However, when using "after add update of table", I placed instructions which alter values for field-tags linked to table.columns and their displayed and committed values also changed! I would have thought that an "after add update of table" would only alter displayonly fields.
TABLES
customer
transaction
branch
interest
dates
ATTRIBUTES
[...]
q = transaction.trx_type, INCLUDE=("E","C","V","P","T"), ...;
tb = transaction.trx_int_table,
LOOKUP f1 = ta_days1_f,
t1 = ta_days1_t,
i1 = ta_int1,
[...]
JOINING *interest.int_table, ...;
[...]
INSTRUCTIONS
customer MASTER OF transaction
transaction MASTER OF customer
delimiters ". ";
AFTER QUERY DISPLAY ADD UPDATE OF transaction
if z = "E" then let q = "E"
if z = "C" then let q = "C"
if z = "1" then let q = "E"
[...]
END
Is 'z' a column in the transaction table?
Is the trouble that the value in 'z' is causing a change in the value of 'q' (aka transaction.trx_type), and the modified value is being stored in the database?
Is the value in 'z' part of the transaction table?
Have you verified that the value in the DB is indeed changed - using the Query Language option or a simple (default) form?
It might look as if it is because the instruction is also used AFTER DISPLAY, so when the values are retrieved from the DB, the value displayed in 'q' would be the mapped values corresponding to the value stored in 'z'. You would have to inspect the raw data to hide that mapping.
If this is not the problem, please:
Amend the question to show where 'z' comes from.
Also describe exactly what you do and see.
Confirm that the data in the database, as opposed to on the screen, is amended.
Please can you see whether this table plus form behaves the same for you as it does for me?
Table Transaction
CREATE TABLE TRANSACTION
(
trx_id SERIAL NOT NULL,
trx_type CHAR(1) NOT NULL,
trx_last_type CHAR(1) NOT NULL,
trx_int_table INTEGER NOT NULL
);
Form
DATABASE stores
SCREEN SIZE 24 BY 80
{
trx_id [f000]
trx_type [q]
trx_last_type [z]
trx_int_table [f001 ]
}
END
TABLES
transaction
ATTRIBUTES
f000 = transaction.trx_id;
q = transaction.trx_type, UPSHIFT, AUTONEXT,
INCLUDE=("E","C","V","P","T");
z = transaction.trx_last_type, UPSHIFT, AUTONEXT,
INCLUDE=("E","C","V","P","T","1");
f001 = transaction.trx_int_table;
INSTRUCTIONS
AFTER ADD UPDATE DISPLAY QUERY OF transaction
IF z = "E" THEN LET q = "E"
IF z = "C" THEN LET q = "C"
IF z = "1" THEN LET q = "E"
END
Experiments
[The parenthesized number is automatically generated by IDS/Perform.]
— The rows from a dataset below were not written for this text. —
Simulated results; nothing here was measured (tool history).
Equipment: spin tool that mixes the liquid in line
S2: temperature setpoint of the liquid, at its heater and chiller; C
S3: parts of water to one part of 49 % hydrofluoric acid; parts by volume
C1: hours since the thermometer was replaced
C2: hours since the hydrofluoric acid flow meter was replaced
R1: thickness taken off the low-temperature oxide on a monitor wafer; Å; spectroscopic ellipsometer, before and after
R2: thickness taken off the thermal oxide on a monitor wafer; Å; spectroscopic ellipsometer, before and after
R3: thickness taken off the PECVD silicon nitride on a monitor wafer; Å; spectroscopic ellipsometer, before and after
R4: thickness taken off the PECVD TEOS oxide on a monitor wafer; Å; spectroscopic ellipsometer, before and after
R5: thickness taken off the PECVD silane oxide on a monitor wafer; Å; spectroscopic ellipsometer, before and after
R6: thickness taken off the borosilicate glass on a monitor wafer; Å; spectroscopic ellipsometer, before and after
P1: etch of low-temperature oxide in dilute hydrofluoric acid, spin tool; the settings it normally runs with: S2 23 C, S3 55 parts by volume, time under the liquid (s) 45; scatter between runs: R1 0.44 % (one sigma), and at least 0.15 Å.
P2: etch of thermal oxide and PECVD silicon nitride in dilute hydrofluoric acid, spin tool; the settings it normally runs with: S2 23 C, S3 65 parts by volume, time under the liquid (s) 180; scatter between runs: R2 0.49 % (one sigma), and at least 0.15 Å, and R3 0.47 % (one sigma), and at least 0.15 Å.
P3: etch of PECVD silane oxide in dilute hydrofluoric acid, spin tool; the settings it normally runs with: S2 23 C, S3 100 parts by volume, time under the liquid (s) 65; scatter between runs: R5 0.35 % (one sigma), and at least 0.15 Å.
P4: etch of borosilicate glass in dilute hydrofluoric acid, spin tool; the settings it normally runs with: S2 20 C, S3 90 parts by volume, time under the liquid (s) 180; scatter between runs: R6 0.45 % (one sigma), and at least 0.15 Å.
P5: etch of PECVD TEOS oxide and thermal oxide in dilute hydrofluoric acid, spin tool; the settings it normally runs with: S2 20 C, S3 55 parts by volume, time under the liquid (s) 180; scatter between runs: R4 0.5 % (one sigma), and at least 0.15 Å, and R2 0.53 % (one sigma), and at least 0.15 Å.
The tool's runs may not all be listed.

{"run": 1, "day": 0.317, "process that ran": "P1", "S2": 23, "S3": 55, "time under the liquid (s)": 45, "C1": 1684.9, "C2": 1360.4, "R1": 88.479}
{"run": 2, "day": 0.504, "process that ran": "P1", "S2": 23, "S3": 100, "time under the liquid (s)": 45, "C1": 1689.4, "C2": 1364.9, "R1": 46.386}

Add a row with data (1), V, E, 23.
Observe that the display is: 1, E, E, 23.
Exit the form.
Observe that the data in the table is: 1, V, E, 23.
Reenter the form and query the data.
Update the data to: (1), T, T, 37.
Observe that the display is: 1, T, T, 37.
Exit the form.
Observe that the data in the table is: 1, T, T, 37.
Reenter the form and query the data.
Update the data to: (1), P, 1, 49
Observe that the display is: 1, E, 1, 49.
Exit the form.
Observe that the data in the table is: 1, P, 1, 49.
Reenter the form and query the data.
Observe that the display is: 1, E, 1, 49.
Choose 'Update', and observe that the display changes to: 1, P, 1, 49.
I did the 'Observe that the data in the table is' steps using:
sqlcmd -d stores -e 'select * from transaction'
This generated lines like these (reflecting different runs):
1|V|E|23
1|P|1|49
That is my SQLCMD program, not Microsoft's upstart of the same name. You can do more or less the same thing with DB-Access, except it is noisier (13 extraneous lines of output) and you would be best off writing the SELECT statement in a file and providing that as an argument:
$ echo "select * from transaction" > check.sql
$ dbaccess stores check
Database selected.
trx_id trx_type trx_last_type trx_int_table
1 P 1 49
1 row(s) retrieved.
Database closed.
$
Conclusions
This is what I observed on Solaris 10 (SPARC) using ISQL 7.50.FC1; it matches what the manual describes, and is also what I suggested in the original part of the answer might be the trouble - what you see on the form is not what is in the database (because of the INSTRUCTIONS section).
Do you see something different? If so, then there could be a bug in ISQL that has been fixed since. Technically, ISQL 7.30 is out of support, I believe. Can you upgrade to a more recent version than that? (I'm not sure whether 7.32 is still supported, but you should really upgrade to 7.50; the current release is 7.50.FC4.)
Transcribing commentary before deleting it:
Up to a point, it is good that you replicate my results. The bad news is that in the bigger form we have different behaviour. I hope that ISQL validates all limits - things like number of columns etc. However, there is a chance that they are not properly validated, given the bug, or maybe there is a separate problem that only shows with the larger form. So, you need to ensure you have a supported version of the product and that the problem reproduces in it. Ideally, you will have a smaller version of the table (or, at least, of the form) that shows the problem, and maybe a still smaller (but not quite as small as my example) version that shows the absence of the problem.
With the test case (table schema and Perform screen that shows the problem) in hand, you can then go to IBM Tech Support with "Look - this works correctly when the form is small; and look, it works incorrectly when the form is large". The bug should then be trackable. You will need to include instructions on how to reproduce the bug similar to those I gave you. And there is no problem with running two forms - one simple and one more complex and displaying the bug - in parallel to show how the data is stored vs displayed. You could describe the steps in terms of 'Form A' and 'Form B', with Form A being Absolutely OK and Form B being Believed to be Buggy. So, add a record with certain values in Form B; show what is displayed in Form B after; show what is stored in the database in Form A after too; show that they are not different when they should be.
Please bear in mind that those who will be fixing the issue have less experience with the product than either you or me - so keep it as simple as possible. Remove as many attributes as you can; leave comments to identify data types etc.